The Specific Ramifications of Defaulting on Your Divorce ProceedingsBy Moskowitz Law Group, LLC |
Consider the prospect of a basketball game, and you’re taking the ball out. You have a particular time limit to do that, and if you go beyond it, it’s considered a foul. You have to give up the ball. There are rules in that kind of game, and make no mistake: the same kind of rules apply when it comes to divorce law. Hence, if you default on your divorce proceedings – with something as simple as missing a deadline – you could lose out on a lot of options, privileges, and rights regarding the divorce.
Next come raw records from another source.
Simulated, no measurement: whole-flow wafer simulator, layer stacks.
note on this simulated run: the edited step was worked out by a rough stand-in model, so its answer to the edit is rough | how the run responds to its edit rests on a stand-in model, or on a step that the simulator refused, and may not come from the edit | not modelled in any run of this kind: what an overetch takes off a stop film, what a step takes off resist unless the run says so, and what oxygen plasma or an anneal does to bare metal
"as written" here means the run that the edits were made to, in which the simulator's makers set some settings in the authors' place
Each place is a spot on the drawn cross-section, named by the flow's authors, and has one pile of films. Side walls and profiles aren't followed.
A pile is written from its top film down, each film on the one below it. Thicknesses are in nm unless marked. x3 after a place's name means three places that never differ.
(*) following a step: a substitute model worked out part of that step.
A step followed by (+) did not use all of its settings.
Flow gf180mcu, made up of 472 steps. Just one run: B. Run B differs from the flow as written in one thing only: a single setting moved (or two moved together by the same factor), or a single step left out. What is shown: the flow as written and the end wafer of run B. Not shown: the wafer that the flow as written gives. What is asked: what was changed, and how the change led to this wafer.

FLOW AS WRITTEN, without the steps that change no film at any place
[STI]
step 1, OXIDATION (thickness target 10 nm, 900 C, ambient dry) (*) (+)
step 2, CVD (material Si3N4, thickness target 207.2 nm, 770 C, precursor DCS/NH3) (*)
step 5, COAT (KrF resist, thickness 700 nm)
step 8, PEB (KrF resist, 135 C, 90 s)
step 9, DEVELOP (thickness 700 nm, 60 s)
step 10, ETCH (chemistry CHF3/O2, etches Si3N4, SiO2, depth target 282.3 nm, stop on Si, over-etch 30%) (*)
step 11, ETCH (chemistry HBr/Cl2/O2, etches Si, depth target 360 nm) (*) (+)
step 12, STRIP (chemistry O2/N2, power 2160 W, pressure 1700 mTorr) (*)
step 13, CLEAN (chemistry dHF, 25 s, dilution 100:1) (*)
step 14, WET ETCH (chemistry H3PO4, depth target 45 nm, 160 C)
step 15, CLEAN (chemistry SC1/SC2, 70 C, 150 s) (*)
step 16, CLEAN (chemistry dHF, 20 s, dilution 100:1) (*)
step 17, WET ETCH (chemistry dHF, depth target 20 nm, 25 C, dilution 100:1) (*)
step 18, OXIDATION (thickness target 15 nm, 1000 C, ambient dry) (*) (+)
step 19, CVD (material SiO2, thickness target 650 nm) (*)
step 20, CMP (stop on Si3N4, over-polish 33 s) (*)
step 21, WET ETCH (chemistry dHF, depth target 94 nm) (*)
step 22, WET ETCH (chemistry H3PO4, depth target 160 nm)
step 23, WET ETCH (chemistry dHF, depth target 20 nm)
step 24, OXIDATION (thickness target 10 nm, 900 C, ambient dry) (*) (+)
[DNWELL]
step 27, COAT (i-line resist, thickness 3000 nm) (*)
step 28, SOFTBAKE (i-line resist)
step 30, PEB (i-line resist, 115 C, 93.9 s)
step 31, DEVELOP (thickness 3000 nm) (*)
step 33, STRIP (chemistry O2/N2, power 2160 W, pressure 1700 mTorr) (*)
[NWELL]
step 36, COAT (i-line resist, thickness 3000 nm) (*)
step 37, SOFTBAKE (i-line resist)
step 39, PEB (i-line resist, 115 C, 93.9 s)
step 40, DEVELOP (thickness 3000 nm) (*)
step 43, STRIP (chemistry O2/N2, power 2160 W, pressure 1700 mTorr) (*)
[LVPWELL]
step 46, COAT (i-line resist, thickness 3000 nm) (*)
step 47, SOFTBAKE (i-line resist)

Default Judgments & the Presumption of Agreement
Take this case, for example: Clementi vs. Clementi. This is a situation where a wife had petitioned the court for sole ownership of the marital home, a mortgage-free property estimated at a value of $200K. She went through the motions as one should with legal proceedings, following all the rules, consulting with her attorney (most likely) and ensuring all documentation was filed. Here’s where we go south with the story, and problems occur. The husband in the case apparently failed to respond to the divorce complaint, and it resulted in a default judgment. In many cases, a fail to respond could be considered a silent form of consent. If he/she doesn’t say anything, he/she is presumed to be in agreement.
This easily could apply to divorce cases as a whole, but don’t be fooled. The ramifications of defaulting don’t necessarily apply to an entire case, most specifically something regarding claims or requests of property distribution outside the realm of equitable guidelines. In this case, the court didn’t consider the husband’s failure to respond as an outright agreement with what she was asking. The court still held jurisdiction over how to properly distribute ownership and assets between both parties regardless of her request.
In other words, default judgments only apply to that which the court asks for, not any particular party. Keep that in mind when considering certain requests or claims you’d ask a judge to evaluate. As always, consult with your attorney.